I've had a nice, long movie weekend. My sister and her family went to California on a family vacation, leaving me alone in the house.
Which means, I had the nice, big HDTV all to myself.
Oh yes, it was movie time.
Before I started watching movies here, however, I went to the dollar theater. Wall E has finally made it to the ultra cheap theater in Provo, so I HAD to go again. Love that movie. Amazing!
Since then, I have watched The Incredibles and the Matrix trilogy. I'm going to try to watch Sky High and maybe Equilibrium tomorrow before the family gets back. It has been a lot of fun, and has made me want to buy my own kind of large HDTV.
You know, when I get a job and have money again. So, next never.

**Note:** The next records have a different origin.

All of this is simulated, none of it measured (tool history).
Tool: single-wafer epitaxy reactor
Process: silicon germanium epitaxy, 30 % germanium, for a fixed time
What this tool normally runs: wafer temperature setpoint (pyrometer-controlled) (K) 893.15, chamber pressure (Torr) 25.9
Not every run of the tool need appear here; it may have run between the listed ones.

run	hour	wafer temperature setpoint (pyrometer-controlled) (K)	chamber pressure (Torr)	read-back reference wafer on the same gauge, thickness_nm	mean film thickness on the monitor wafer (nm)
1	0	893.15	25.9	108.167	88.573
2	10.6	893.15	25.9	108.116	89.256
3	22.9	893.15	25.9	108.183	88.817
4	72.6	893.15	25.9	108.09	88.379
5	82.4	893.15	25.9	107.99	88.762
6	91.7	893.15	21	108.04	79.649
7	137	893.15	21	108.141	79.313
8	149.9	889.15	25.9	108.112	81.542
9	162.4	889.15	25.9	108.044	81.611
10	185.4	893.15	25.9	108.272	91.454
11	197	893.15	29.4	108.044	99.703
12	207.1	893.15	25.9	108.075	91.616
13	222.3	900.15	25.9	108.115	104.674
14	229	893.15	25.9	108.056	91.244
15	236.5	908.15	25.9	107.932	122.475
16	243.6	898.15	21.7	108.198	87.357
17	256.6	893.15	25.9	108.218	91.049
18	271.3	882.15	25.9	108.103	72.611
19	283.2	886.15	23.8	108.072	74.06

Anyway, as I watched the original Matrix movie, I remembered just how much I really enjoy that movie. It has great action sequences, and it really makes you think, as well. Popular sentiment about the Matrix has radically shifted in the almost ten years since it came out. When it was released on the big screen, then on DVD, everyone was excited about it. If you hadn't seen it yet, you were seriously missing out on a wonderful experience. The current popular idea is that it is very uncool to let it be known that you actually like the Matrix.
I believe that part of the reason for this change is the influence that the Matrix has had on films released since then. It popularized the use of wire-work in US films. Wire-fu had been in use in Oriental films long before the Matrix came out, but it is now common-place to see actors flying across the screen, performing stunts no man can perform unassisted.
The Computer Generated Image special effects that were so advanced and innovative are now comparatively primitive, although I think they still hold up.
The follow-up films in the trilogy certainly lack the intelligence and heart of the first film. It kind of got away from them. I watched them this weekend, just to make sure I was remembering my response correctly. There are parts of the the follow-ups that I am impressed by, but overall, I think I prefer to believe that the story ended at the end of the first movie.
Maybe I am biased towards the first movie. It has themes and ideas that I relate to rather well. I distinctly remember wondering if life was a dream from which I would awake. If memory serves, I think I was about 10 when I started thinking about it.
It's a movie well worth watching if you never have. And if you have, it's well worth watching again. No matter what your friends think of you.